Tuesday, September 22, 2009

Book Review: Canuck Rock by Ryan Edwardson.

Canuck Rock tells the story of rock 'n' roll, folk, and other popular styles of music in Canada; the Canadian songwriters and musicians who made it big in the U.S.; and the emergence of a domestic music industry within the multinational market. The book is mainly concerned with English-language music, but there are important sections devoted to the rather different musical happenings in Quebec. This book serves as a useful overview of the music industry in Canada that emphasizes how music came to be seen as having important nationalistic purposes when very little in its history, content, or production was particularly Canada-focused.

The book's main argument is that there was no music industry to speak of in English-speaking Canada prior to the Cancon regulations for radio in the early 1970s. The new rules meant that a significant percentage of daytime airtime had to be devoted to playing Canadian music---music that hit upon two quantitative measures of Canadianness: the music was composed by a Canadian, the lyrics were penned by a Canadian, the song was recorded in a Canadian studio, and it was performed primarily by Canadian musicians. Under the regulations, the definition of "Canadian" was not dependent upon citizenship, but referred to artists living and working in Canada: Artists who were actively part of the domestic music industry.

Commercial radio stations in this country come off as the greatest villains in Edwardson's telling. In the 1950s and 1960s they would, with rare exceptions, only play songs already charting on the American Billboard hit-list. There are anecdotes about radio programmers laughing in the face of Canadian arists, and then literally trashing local albums without even listening to them. The musicians and industry-boosters who took it upon themselves to push for Canadian content regulations for radio in the late 1960s and into the 1970s deserve the most credit for the creation of infrastructure that has allowed musicians, studios, and label owners to make a living based in Canada. The advent of MuchMusic at a time when there were few Canadian-made videos was a huge boost to the domestic industry, but only for the station's first decade, after which it changed its programming focus. By the end of the book, which rushes through the great changes in the industry since the mid-1990s, commercial radio stations are once again painted in negative terms. Even though Cancon has remained in place, changes over the years and---ironically---the strength of Canadian music in the past few decades---has meant that the regulations are much less effective than they once were in supporting new and emerging artists. With large backcatalogues of established and internationally-known Canadian artists to turn to, radio stations are once-again risk averse. The internet has changed their importance relative to other forms of media and publicity, but Edwardson's book is too broad---and perhaps too soon---to delve much into recent happenings.

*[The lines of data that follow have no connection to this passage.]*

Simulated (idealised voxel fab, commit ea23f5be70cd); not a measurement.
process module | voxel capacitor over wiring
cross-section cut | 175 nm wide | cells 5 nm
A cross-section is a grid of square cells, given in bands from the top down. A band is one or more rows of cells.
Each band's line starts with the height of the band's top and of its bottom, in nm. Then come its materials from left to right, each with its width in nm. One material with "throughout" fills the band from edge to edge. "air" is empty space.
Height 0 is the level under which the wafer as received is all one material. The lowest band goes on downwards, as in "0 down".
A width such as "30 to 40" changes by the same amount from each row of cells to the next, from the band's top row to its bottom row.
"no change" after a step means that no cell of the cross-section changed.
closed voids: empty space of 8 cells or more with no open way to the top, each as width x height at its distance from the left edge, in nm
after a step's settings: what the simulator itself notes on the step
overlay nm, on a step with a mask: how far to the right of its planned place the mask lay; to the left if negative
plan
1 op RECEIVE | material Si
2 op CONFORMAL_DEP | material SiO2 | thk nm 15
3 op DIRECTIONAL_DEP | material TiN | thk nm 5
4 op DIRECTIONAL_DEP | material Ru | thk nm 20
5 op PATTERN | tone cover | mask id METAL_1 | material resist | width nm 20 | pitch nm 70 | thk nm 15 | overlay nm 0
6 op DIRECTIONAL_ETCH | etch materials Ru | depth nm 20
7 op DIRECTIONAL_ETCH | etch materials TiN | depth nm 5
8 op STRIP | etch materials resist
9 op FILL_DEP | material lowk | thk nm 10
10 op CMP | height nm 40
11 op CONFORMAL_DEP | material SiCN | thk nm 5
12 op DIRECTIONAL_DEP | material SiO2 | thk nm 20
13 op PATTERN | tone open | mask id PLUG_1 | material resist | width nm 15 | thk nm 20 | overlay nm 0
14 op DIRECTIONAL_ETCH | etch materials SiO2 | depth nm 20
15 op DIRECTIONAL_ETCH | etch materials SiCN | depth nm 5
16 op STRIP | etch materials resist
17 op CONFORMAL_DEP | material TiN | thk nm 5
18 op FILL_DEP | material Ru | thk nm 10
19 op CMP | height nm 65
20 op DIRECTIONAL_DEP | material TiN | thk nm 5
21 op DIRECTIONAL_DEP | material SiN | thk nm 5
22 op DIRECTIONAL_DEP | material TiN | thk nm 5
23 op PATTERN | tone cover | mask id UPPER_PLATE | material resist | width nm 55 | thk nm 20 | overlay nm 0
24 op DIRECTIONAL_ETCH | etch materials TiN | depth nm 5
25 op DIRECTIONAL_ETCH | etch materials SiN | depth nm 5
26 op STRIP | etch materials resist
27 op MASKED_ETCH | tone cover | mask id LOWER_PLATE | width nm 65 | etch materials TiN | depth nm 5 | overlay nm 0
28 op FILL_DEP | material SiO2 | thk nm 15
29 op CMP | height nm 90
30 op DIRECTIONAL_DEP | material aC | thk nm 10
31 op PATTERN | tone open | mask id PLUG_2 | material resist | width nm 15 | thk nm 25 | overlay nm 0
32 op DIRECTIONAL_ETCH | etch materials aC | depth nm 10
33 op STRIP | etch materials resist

Edwardson convincingly shows how popular music in Canada went from being almost completely un-national in content, influence, location, support, and intent, to being an art-form and entertainment championed as a major component of Canadian culture. The change didn't spur Cancon, he claims, but it did happen concurrently with the growing sense among music types that a domestic music industry ought to exist for reasons unrelated to nationalism.

I enjoyed this book. It is accessible yet intelligent and well-researched---Edwardson had a PhD in history, after all. Some readers may enjoy the earlier chapters that cover the story of Canadian popular music in its proper American or British contexts. Others, like myself, with find more of interest in the latter, more industry-focused, ones. Content-wise, the book is a little disjointed, with the Quebec sections not as well integrated as they might have been. (But then, the story there is so different, and Cancon had little effect because radio in that province was already playing French-Canadian artists.) Anyone interested in the history of music-making in this country, and especially of the emergence of the domestic music-making industry, will find much of interest here. Like all good books should, this one leaves me wanting to know much more.

Canuck Rock is being launched this evening (Tuesday, 22 September) with a panel discussion at Soundscapes. Ryan Edwardson will be joined by True North Records' founder Bernie Finkelstein (who figures prominently in the book as one of the heroes of the Canadian industry) and author Nicholas Jennings (Before the Gold Rush). The free event runs from 7 to 9pm.

4 comments:

Unknown said...

An excellent, concise review.

Unknown said...

I found the history and the beginning to very interesting, but I learned more from the last half of the book. I am currently living in Montreal and there are many radio stations dedicated to playing French-Canadian music. Unfortunately there is little in the ways of Anglo-Canadian radio play.

Mechanical Forest Sound said...

But — did it leave you with a hankering to listen to any classic CanCon? (Not, hopefully, like Terry Jacks or anything.)

historyjen said...

Thanks Ben!
I'm with you, Lauren. The language divide continues... I rarely hear French in Toronto.
And Joe... not really, but that says more about me than about the book haha.